## Notes of Benjamin Beeker’s Cambridge lecture 10-01-2017

Cubical accessibility and bounds on curves on surfaces

Joint with Nir Lazarovich.

1. Introduction

Cutting a genus ${g}$ surface along ${N}$ essentially independent simple closed curves implies ${N\leq 3g-3}$. Cutting a close 3-manifold ${M}$ along ${N}$ essential independent 2-spheres implies a bound ${N\leq C(M)}$ (Kneser). Cutting it along ${N}$ nonparallel incompressible surfaces implies a bound ${N\leq C'(M)}$ as well (Haken).

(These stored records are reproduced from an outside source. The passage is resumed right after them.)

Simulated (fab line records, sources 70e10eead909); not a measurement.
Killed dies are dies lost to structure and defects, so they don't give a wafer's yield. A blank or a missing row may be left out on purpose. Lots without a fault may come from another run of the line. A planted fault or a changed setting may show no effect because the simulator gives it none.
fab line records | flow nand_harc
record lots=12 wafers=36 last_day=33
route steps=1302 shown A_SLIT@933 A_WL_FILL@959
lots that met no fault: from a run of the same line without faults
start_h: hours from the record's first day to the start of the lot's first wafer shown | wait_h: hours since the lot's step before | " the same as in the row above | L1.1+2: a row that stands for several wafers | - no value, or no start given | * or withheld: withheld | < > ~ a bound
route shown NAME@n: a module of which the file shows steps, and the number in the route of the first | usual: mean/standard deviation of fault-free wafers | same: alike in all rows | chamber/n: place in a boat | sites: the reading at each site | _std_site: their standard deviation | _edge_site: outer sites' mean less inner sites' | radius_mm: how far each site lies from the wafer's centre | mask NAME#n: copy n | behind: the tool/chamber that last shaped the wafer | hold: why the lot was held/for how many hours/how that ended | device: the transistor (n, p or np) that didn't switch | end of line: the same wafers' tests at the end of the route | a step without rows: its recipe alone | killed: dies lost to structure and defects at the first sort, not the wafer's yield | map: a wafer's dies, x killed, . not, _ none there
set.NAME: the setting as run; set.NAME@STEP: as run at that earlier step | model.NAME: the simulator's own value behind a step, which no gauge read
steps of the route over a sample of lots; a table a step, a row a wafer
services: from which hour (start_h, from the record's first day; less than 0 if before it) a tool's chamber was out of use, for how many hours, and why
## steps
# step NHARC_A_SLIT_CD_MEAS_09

What about intersecting curves on a surface ? No bound, unless one puts extra assumptions. Cutting along disjoint curves gives rise to an action of fundamental group on a simplicial tree. For intersecting curves, Sageev introduced a natural ${CAT(0)}$ 2-complex on which the fundamental group acts. Realize curves by hyperbolic geodesics, assume that in the lifted configuration of lines in hyperbolic plane, lines intersect only 2 by 2. Then they split the plane into polygons. The dual graph is a quadrangulation of the plane, whence a square complex (one square per intersection). More generally, to a pattern of closed curves which, in the universal cover, intersect at most ${d}$ by ${d}$ (let us call this a ${d}$-pattern), an action on a ${CAT(0)}$ ${d}$-complex is associated.

Question. Is there an apriori bound ${C(g,d)}$ on the number of curves in a ${d}$-pattern ?

Answer is positive. Fix a triangulation of the surface. In each triangle, one sees a bunch of parallel arcs near each corner. The number of triangles gives a bound.

Dunwoody generalized this idea as follows. Let ${G}$ be a finitely presented group, let ${X}$ be a presentation complex and ${P}$ a 1-pattern, i.e. a collection of tracks, i.e. connected sets of arcs in triangles which continue across edges in all avalaible directions. Then the the number ${N}$ of nonparallel tracks in ${P}$ is bounded ${N\leq C(G)}$. Associated to ${P}$ is an action of ${G}$ on a ${CAT(0)}$-cube complex.

2. Result

A ${d}$-pattern is a set of tracks such that the associated ${CAT(0)}$ cube complex has dimension ${d}$.

Theorem 1 Let ${G}$ be a finitely presented group, ${X}$ a presentation complex, ${P}$ a ${d}$-pattern on ${X}$. Then the number of nonparallel tracks in ${P}$ is bounded by ${C(G,d)}$.

Conversely, to an action of ${G}$ on a ${CAT(0)}$ cube complex ${Y}$, one can associate a ${d}$-pattern on a presentation complex ${X}$. Pick a vertex of ${Y}$ for each vertex of ${\tilde X}$. Extend to 1-skeleton by geodesic rays, and to higher skeleta by geodesic simplices. Pull-back the pattern of mediating hyperplanes to ${X}$. Get a ${d}$-pattern, with ${d\leq dim(Y)}$.

This is not quite the reverse of Sageev’s construction. When starting from a action on a CCC, passing to a ${d}$-pattern and taking the associated CCC, the number of orbits of cubes may increase dramatically.

Dunwoody gave an example of a finitely generated group acting on a simplicial tree with finite edge stabilizers and arbitrarily large number of orbits of edges. He showed that this cannot happen for finitely presented groups. Bestvina-Feighn gave an example of an action of ${F_2}$ on trees with ${F_2}$ edge stabilizers and arbitrarily large number of orbits of edges. They showed that this cannot happen is edge stabilizers are small, meaning that they do not contain ${F_2}$.

Say that an action of ${G}$ on a tree is ${K}$-acylindrical if stabilizers of edges have trivial intersection provided edges sit at distance ${\geq K}$. Under this assumption, Sela obtained a bound ${C(G,K)}$ on the number of orbits of edges. We have a generalization of this.

Theorem 2 Let ${G}$ be a finitely presented group acting on a ${d}$-dimensional ${CAT(0)}$ cube complex. Assume the action is ${K}$-acylindrical. Then the number of orbits of hyperplanes is bounded by ${C(G,d,K)}$.